Originally aired on April 25, 1997 - In part 139 of our Civil War series, Virginia Tech history professor James Robertson profiles George Baylor, the author of one of the best memoirs written by a Confederate soldier, Bull Run to Butt Run or Four Years in the Army of Northern Virginia.

#139 – George Baylor

George Baylor was an extraordinary individual in many ways. Born in February, 1843, in what was then Jefferson County, Virginia, he graduated from Dickinson College and took a job teaching at Episcopal High School in Fauquier County. Baylor spent the first year of the Civil War as a private in the 2nd Virginia of the famous Stonewall Brigade.

In March, 1862, he was appointed a lieutenant in Company B, 12th Virginia Cavalry. His father led the company. At the elder Baylor’s capture a month later, George Baylor took command of the unit known as “The Baylor Light Horse”.

The next winter, the 20-year-old officer was captured near Winchester. Baylor underwent brief imprisonments at Fort McHenry, Fort Delaware, and Old Capitol Prison before being exchanged. He returned to the 12th Cavalry and quickly incurred a second battle wound. Just before the end of the war, Baylor became a captain in John Mosby’s battalion of partisan rangers. Baylor led a group, all disguised in Federal uniforms, in what was the last cavalry raid of the war in Virginia.

Parole at Winchester offered a new life for the clear-eyed and mustached veteran. He studied law at Washington College during Robert E. Lee’s presidency of the school. For the next five years, Baylor was an attorney in Kansas City.

Then he moved to Charlestown and formed a law practice that lasted until his partner, William Wilson, left to become president of West Virginia University. Baylor next served four years as prosecuting attorney for what was now Jefferson County, West Virginia. At his death in March, 1902, a Baltimore newspaper committed an oxymoron by declaring that in Baylor’s death, “West Virginia loses one of her most loyal and patriotic sons”.

The former cavalry leader did bequeath a valuable legacy: he published one of the best memoirs written by a Virginia Confederate soldier. The book Bull Run to Bull Run; or, Four Years in the Army of Northern Virginia, appeared in 1900. It was an instant success and commands a high price today in the secondhand book market. Not only is the 418-page volume a clear and faithful chronicle of the several engagements of which Baylor was a part; it is also a highly personal and wonderfully descriptive account by an educated as well as observant soldier.

For example, Baylor wrote in the first autumn of the war about three pickets in his regiment. One dark night, they got into such a loud argument over the legality of secession that Union sentries across the way fired in the direction of the voices and killed one of the Confederates.

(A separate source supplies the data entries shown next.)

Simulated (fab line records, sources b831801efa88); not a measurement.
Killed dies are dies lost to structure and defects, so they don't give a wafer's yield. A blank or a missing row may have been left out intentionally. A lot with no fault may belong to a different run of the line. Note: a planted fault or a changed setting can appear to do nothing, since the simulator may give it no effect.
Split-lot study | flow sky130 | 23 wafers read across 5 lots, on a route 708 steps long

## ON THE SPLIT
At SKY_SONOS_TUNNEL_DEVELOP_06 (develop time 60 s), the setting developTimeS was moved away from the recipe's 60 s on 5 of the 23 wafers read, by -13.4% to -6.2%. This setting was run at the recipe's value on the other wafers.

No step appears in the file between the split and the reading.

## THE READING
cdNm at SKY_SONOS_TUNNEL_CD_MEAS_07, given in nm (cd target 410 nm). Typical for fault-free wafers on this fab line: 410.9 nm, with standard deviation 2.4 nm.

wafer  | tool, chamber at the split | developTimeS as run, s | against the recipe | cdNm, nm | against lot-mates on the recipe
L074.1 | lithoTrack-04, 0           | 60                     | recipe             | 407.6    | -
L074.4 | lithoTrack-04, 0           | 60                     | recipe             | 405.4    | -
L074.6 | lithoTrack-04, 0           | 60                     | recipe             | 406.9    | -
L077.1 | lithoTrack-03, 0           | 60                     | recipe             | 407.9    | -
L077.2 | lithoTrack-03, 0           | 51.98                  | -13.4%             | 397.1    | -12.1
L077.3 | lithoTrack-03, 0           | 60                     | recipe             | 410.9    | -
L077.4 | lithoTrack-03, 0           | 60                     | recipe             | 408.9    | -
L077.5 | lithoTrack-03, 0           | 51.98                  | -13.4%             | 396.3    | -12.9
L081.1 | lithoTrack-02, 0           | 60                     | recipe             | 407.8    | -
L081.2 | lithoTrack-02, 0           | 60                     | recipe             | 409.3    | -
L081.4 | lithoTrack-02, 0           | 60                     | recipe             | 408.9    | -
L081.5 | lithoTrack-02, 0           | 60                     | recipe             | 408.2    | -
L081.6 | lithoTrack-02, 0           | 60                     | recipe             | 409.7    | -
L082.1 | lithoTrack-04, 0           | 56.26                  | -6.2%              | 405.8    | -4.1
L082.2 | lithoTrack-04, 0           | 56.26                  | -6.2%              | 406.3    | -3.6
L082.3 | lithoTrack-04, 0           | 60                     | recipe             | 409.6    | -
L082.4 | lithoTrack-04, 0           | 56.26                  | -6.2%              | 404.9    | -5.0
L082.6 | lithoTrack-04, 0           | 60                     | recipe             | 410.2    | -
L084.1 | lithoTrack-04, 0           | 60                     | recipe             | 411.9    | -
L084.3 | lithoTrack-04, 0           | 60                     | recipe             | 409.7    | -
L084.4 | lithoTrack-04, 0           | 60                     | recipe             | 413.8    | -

Even more moving were Baylor’s words about a November, 1862, skirmish near Halltown, Virginia. Just at the end of the action, his mount buckled from a bullet wound. Baylor dismounted. Then, as he later wrote, “I led the noble animal, which I dearly loved, and whose very life seemed bound to mine by dangers shared and daily companionship, to the roadside, where she laid down on the green turf. Her breathing too plainly indicated that death was near. As her eyes rested on me in fondness and affection, human nature could not resist, and, kneeling down by her side, and clasping my arms around her neck, I wept. When I arose, she was dead. With her life passed away my hopes and aspiration for her whose name she bore. The dream of my young life vanished, and the hopes of the future dissipated.”

By implication, Baylor had named the horse for a sweetheart – or was it possible the horse bore the name of Baylor’s home state? Whatever the answer, the old Confederate cavalryman took it to the grave with him – along with loving memories of an animal.